Gumtree customer information accessed in data breach

Friday, 29 April, 2016 In Featured News, GDPR Strategies

 

Online classifieds site Gumtree Australia has been hacked, with some account holders receiving an email alert informing them of the breach Friday afternoon.

In the email sent to a number of users, Gumtree admits that attackers had infiltrated its system last weekend.

“We are writing to let you know that some of your Gumtree account information was compromised in a security attack last weekend,” Gumtree said in the email. “The attackers accessed your email address.”

In a statement released Friday afternoon, Gumtree confirmed that in addition to email addresses, contact names and phone numbers were also accessed.

“The contact name and phone numbers of the affected Gumtree users were also accessed; however in those instances, the details were already made public on the site by the users themselves when they posted an ad,” Gumtree said in a statement.

Gumtree said that it does not store payment information on its site, which it said means no payment information has been compromised.

Although it confirmed email addresses and account names have been accessed, Gumtree maintained that account passwords have not been obtained by hackers.

Despite taking almost a week to tell account holders, the e-marketplace said it has resolved the situation.

“The incident was resolved within minutes of discovery and was an isolated event, only impacting some Gumtree Australia accounts,” the company said.

“Safety and security of our community remains our number one priority and we continue to educate our users about staying safe online and identifying potential scams or phishing attempts from fraudulent parties.”

Gumtree also said it has since taken extra steps to protect user information, confirming it has notified privacy regulators and the Australian Federal Police, in addition to affected users.

Australian department store David Jones revealed in October that customer details were stolen as a result of its website being hacked on September 25, 2015.

The retail giant said no customer credit card information, financial information, or passwords were stolen, as it does not store any credit card information or financial information on its website, but said the customer details that were stolen were names, email addresses, order details, and mailing addresses.

The breach came a day after Australian discount homewares chain Kmart revealed it had also experienced a breach. The Wesfarmers-owned company said no customer credit card or other payment details had been compromised; however, customer’s names, email addresses, home addresses, telephone numbers, and product purchase details had been accessed in the “external privacy breach” that occurred in early September.
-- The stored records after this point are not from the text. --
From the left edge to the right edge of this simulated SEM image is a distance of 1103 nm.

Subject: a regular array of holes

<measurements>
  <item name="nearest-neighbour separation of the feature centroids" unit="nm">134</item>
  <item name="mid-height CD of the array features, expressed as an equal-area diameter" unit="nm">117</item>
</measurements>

In November, TAFE Queensland also experienced a breach that saw the personal details of thousands of the state’s TAFE students exposed.

Shadow Attorney-General Mark Dreyfus told ZDNet last week that should the opposition party win the upcoming federal election, it would move to get the stalled data breach-notification laws passed.

Australia is currently without data breach-notification laws, despite the Joint Parliamentary Committee on Intelligence and Security recommending in February 2015 that Australia have such laws in placebefore the end of 2015, prior to the implementation phase of the data-retention laws that Labor voted to introduce.